January did not see the best start to the year in either the new or the used car market with new car registrations starting the year on a further downward trend.
If a drop of 1.6% on the same month last year for the whole market was not disappointing enough, the news that the fleet sector fell by 3.4% was indicative of the concern that is being expressed in every part of the fleet business at the moment.
Business registrations were even worse with a 33.5% decline over the volumes from January 2018.
After a competitive few months in the fleet sector towards the end of 2018, a general economic malaise seems to have really hit home with fleet purchaser.
The question is whether this is driven by any one thing or whether we are just approaching a ‘perfect storm’ of issues and concerns that are building to stifle new sales for the coming months.
There is little doubt that the UK’s complete lack of direction on Brexit is part of the problem.
A government that would appear to be in complete disarray and a prime minister seemingly incapable of gaining any form of credibility with Brussels is not a good way to give confidence to businesses that currently are and would like to continue to do business with and in the UK.
A no deal Brexit is so close that a number of contract hire and leasing companies are now frantically reviewing what plans they have in place should the industry suddenly find it difficult to access the supply of key brands.
There are also signs that certain key manufacturers are trying to stockpile stock in the UK to ensure that in the event that trading and tariffs become a short-term issue there will be some level of new car supply.
Diesel cars: Not bad news
One specific issue that is still causing concern is the debate around fuel type.
The diesel scaremongering in the national press is less evident whilst Brexit as a distraction but with new diesel registrations continuing to fall heavily month on month and market share at such a low level the fleet sector is beginning to wonder where this will end.
However, this drop in new diesel registrations is going to present opportunities in a few years because the used car consumer still appreciates the value in used diesel cars.
The chart below shows the development of used car retail pricing over the past two years:-
Data powered by cazana.com
This chart is interesting because it contradicts the media assumption that diesel cars are bad news.
Over the past two years, ex-fleet diesel car retail prices have improved by three percentage points and during the course of both years, the trend has therefore been upwards.
In fact, the performance of retail diesel pricing during 2018 was been more stable than it was the previous year.
The January 2019 figure of 49% of OCN suggests that retail pricing for this age and mileage will continue to improve.
With data like this giving a true picture of diesel car demand there are some risk departments in large organisations that are beginning to take a different view on where retail pricing may be at the end of the next cycle of diesel fleet vehicles.
Manually edited insight has a subjective level that is proving to be a barrier to being able to do good business now when there are such fluid and exciting used car market conditions real-time data is now essential to be able to understand what is happening on a day-by-day basis.
It therefore gives both risk and remarketing teams the ability to take advantage of nuances in the market that will allow them to maximise on both front-end profit and ROI when the car is de-fleeted.
The health of luxury cars
If the diesel market is interesting now as is the performance in the luxury car sector.

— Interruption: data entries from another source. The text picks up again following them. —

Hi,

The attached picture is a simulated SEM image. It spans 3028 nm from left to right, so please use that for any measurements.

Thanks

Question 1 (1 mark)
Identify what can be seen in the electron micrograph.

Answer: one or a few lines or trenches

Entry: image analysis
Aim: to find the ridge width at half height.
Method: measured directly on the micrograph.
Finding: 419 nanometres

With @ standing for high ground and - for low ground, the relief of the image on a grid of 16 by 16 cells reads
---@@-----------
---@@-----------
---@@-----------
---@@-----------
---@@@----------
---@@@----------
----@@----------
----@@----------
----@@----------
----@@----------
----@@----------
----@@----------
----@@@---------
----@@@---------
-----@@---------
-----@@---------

There has been a lot of anecdotal discussion about the long-term future of the traditional luxury car market and more so in the last six months.
Mixed reports of the popularity of high value luxury cars have been prevalent with opinion flicking from a life is healthy message to grave concerns over entrepreneurs and business leaders seeking to reduce outlay and buying a more cost-effective car.
The chart below focusses on some of the key players in the luxury car segment and displays retail pricing performance as a percentage of original cost new over the last 12 months:-
Data powered by cazana.com
It is important to acknowledge that there is less volume of data for this sector of the market due to the lower numbers registered new, but this chart is therefore almost more valuable as it really shows the volatility of this sector of the market.
These cars all represent fabulous value for money in the used market and for a consumer seeking luxury and who is not put off by the potential for some big bills should the cars go wrong, then there are opportunities to bag a great value car.
Key considerations looking at this chart are the general stability and similarity in pricing for the Jaguar and the Audi and the latter is perhaps a surprise given that it is most competitive against the BMW in the new market.
The volatility of the pricing performance for the BMW suggests peaks and troughs in supply in the used market and this is often indicative of front-end tactical activity coming home to roost as they defleet end of contract cars into the used market.
The performance of the Mercedes is interesting as in percentage terms it performs significantly better than its competitors although it is worth acknowledging that the average cost new for the sample data was higher than the competitors but not by that much.
As such this may well reflect the demand for the product overall.
In summary, the fleet sector may be about to go through some difficult times from a new registration point of view.
The concerns over diesel as a used proposition seem largely unfounded and the lack of these going forward and the ongoing strength of the used car market will probably present some profit opportunities on the years ahead.
Using real-time data for both risk and remarketing teams will give any business the foundation for greater insight and profit.